Iași Train Station
Gării Square, no. 2-3
After the massacre from the Police Headquarters courtyard, „ the transfer of some 2500 Jews who had survived the massacre to the train station began at eight o`clock at night A police sub-inspector, two police officers, two police chiefs, and twenty guards were charged with this operation. The convoy, guarded by Romanian policemen, were colstered by a group of German officers and soldiers with two tanks and two motorcycles. At the train station, after a lengthy headcount during which the guards made the almost 2500 Jews lie face down on the ground, their captors packed them onto an ordinary freight train. During the boarding, soldiers and Romanian Railway Company workers crammed the greatest possible number into each wagon. The train only left the station on June 30, at dawn. The same morning, at around four o`clock, at the Police Headquarters another contingent of 1900 Jews was formed up to be loaded onto a second train. A summary report sent by Iași prefect Col. Dumitru Captaru at 9:20 am specifically refers to Mihai Antonescu, the vice president of the Minister Council, as being behind the deportation order.” (Radu Ioanid, Pogromul de la Iași, 2021).

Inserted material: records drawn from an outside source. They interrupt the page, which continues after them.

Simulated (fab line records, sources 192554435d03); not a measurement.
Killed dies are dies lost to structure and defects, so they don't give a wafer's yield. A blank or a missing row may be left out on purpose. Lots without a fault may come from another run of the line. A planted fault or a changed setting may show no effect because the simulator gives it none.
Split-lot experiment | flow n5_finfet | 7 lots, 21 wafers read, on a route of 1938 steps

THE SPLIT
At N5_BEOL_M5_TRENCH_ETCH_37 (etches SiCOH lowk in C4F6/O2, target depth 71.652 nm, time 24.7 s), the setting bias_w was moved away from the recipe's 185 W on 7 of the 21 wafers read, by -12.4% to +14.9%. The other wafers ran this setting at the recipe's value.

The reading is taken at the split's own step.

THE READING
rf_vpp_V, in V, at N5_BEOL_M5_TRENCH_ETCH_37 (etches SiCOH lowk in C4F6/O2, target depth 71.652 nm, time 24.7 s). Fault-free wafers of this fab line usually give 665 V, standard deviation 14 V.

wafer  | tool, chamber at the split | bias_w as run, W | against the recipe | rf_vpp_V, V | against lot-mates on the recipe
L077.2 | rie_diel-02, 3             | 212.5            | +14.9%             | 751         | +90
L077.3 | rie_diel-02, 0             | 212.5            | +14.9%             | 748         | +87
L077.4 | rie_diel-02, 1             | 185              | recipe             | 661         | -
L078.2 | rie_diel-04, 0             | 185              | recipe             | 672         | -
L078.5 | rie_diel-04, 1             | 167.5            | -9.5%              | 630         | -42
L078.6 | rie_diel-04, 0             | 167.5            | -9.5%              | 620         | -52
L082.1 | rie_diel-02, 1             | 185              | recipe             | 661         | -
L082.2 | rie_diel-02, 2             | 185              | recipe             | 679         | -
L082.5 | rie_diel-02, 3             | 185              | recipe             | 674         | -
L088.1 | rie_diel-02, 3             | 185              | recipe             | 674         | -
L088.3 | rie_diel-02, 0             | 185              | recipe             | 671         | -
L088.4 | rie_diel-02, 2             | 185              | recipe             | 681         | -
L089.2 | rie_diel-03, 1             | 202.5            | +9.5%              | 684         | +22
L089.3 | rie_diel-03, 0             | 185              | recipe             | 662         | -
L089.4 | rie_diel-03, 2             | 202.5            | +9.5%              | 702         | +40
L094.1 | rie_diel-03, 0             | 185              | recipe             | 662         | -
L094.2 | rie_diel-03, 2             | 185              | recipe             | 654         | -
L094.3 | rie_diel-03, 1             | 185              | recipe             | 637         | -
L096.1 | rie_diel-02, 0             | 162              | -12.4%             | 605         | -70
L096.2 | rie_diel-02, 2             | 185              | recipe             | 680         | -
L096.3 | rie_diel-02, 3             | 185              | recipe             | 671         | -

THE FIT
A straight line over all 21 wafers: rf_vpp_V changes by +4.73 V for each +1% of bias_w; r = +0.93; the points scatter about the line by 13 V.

„But for us, the ones buried in the manure and urine of the horses there in the station square, we were neither earthworms, nor flies, nor venomous snakes, and people, like us, trambled on us without questions or remors.” – Leonard Zăicescu, a survivor of Iași Pogrom.
The first train that left the station to Călărași had 33 carriages and over 2400 persons. After seven days, only 1011 people reached their destination. The second train to Podu Iloaiei had 18 wagons and 1902 persons. After 8 hours, only 700 people arrived at their destinations. Those trains are remembered as the „Death Trains”.